Even if the the song is wrong about the astrologers who come to visit Jesus, the Christmas story nevertheless does involve three kings.   The first is a king who sits on a throne in Rome.  His name is Caesar Augustus.  He received the name Augustus as an honorary title from the Roman senate thanks to, according to his own account, his “virtue, mercy, justice, and piety.”[1]  What a king Augustus must have been.

At the first waterfall of the Nile River, there is an inscription lauding Augustus that reads:

The emperor, ruler of oceans and continents, the divine father among men, who bears the same name as his heavenly father – Liberator, the marvelous star of the Greek world, shining with the brilliance of the great heavenly Savior.[2]

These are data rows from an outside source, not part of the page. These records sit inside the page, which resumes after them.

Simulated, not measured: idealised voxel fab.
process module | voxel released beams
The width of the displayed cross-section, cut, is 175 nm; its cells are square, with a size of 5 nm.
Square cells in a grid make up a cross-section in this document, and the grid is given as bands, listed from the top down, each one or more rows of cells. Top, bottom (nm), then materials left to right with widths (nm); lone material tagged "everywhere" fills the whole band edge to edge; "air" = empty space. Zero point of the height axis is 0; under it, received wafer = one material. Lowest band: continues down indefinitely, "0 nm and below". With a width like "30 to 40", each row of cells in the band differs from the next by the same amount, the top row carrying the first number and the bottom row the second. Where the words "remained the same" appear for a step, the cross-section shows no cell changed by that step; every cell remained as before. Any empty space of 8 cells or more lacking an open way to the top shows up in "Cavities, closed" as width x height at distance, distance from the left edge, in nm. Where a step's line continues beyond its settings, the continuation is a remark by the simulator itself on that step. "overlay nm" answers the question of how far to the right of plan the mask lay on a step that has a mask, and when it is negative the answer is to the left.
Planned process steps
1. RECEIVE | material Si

As it turns out, Caesar Augustus was hailed not only as a king, but as a divinity.  And it is this king who lifts his finger to issue a decree for a census that sends the whole world, including a couple of peasants from Nazareth, scrambling:

And it came to pass in those days that a decree went out from Caesar Augustus that all the world should be registered.  So all went to be registered, everyone to his own city. Joseph also went up from Galilee, out of the city of Nazareth, into Judea, to the city of David, which is called Bethlehem, because he was of the house and lineage of David, to be registered with Mary, his betrothed wife, who was with child. (Luke 2:1, 3-5)

The second king of the Christmas story is local ruler named Herod the Great.  He too received a prestigious title from the Roman senate: “the king of the Jews.”  Though his title was more baronial than Caesar’s supernatural titles, he was also proud of his position and fiercely sought to protect it regardless of the cost.  He became exceedingly paranoid that those around him were jockeying for his throne so, one by one, he had them executed.  First it was his brother-in-law, Aristobulus III, who Herod ordered drown.  Then it was another brother-in-law, Kostobar.  He even executed two of his own sons, Alexander and Aristobulus, accusing them of high treason.  Herod’s murderous rampages became so infamous that Caesar Augustus is said to have once remarked, “I’d rather be Herod’s pig than Herod’s son.”

Considering Herod’s insecurities, it is no surprise that when a group of astrologers from a faraway land come to Herod and ask him, “Where is the one who has been born king of the Jews?” (Matthew 2:2), Herod impulsively and impetuously gives “orders to kill all the boys in Bethlehem and its vicinity who were two years old and under, in accordance with the time he had learned from the Magi” (Matthew 2:16).

This leads us to the third king in the Christmas story – the newborn king about which the Magi ask.  When Jesus was born, He certainly didn’t look like a king.  And yet, He inaugurated a kingdom that endures to this day, as a walk inside one of what are literally millions of churches will indicate.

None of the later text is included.